Bolted Vegetable Flower Arrangements


| 8/19/2015 12:25:00 PM


Tags: Vegetable Garden, Flowering Plants, Flower Arrangement, Uses for Vegetable Flowers, Dill, Chives, Leeks, Cilantro, Radishes, Liz Baessler,

Has your garden gotten away from you? It happens to the best of us. You go on vacation and when you get back your lettuce is a foot taller and flowering. And so is your spinach. And your cilantro.
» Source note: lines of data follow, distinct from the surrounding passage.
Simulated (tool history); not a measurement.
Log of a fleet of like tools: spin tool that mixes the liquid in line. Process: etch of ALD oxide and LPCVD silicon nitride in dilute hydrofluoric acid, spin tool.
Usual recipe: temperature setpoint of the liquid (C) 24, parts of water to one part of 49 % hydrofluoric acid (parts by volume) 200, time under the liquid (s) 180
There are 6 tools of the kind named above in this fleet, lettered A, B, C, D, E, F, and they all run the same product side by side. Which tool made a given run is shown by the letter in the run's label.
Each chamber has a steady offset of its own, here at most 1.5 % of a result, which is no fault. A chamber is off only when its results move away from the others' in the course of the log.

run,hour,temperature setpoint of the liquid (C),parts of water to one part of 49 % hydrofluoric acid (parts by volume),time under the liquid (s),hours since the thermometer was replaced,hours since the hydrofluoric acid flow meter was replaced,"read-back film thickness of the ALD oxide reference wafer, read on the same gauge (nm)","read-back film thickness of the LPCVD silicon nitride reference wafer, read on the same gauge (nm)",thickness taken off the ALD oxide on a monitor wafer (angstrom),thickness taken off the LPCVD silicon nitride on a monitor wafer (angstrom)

Some vegetables are only meant to grow in cooler temperatures, so when the height of summer hits, they react to the heat and bolt: They get tall and leggy and produce flowers and seeds. And then they die. It doesn’t mean you’ve failed as a gardener. It just means you’ve witnessed the entire life cycle of a plant.

dill

Vegetables that produce their seeds in fruit, such as tomatoes, squash and peas, flower earlier in their lives and will often continue to flower if the fruit is picked. For leafy greens and root vegetables that don’t produce fruit, however, their traditional harvest period is all just warming up for the big show. As far as the plant is concerned, those tasty leaves are just there to gather energy for the real objective: pollination and seed production. If you want to try your hand at collecting seeds, you should leave your plants in the ground until they start to wither and brown before harvesting them.

If its flowers you’re after, however, pick with abandon! Pick them at their peak and arrange them in vases around your home. You can also dry them by hanging them upside down in a shady, airy place, so you can keep them arranged in a dry vase for much longer.

Cilantro gets especially impressive when it flowers, and it keeps its smell. Put it in a vase in your kitchen for delicate white flower clusters and the occasional waft of deliciousness.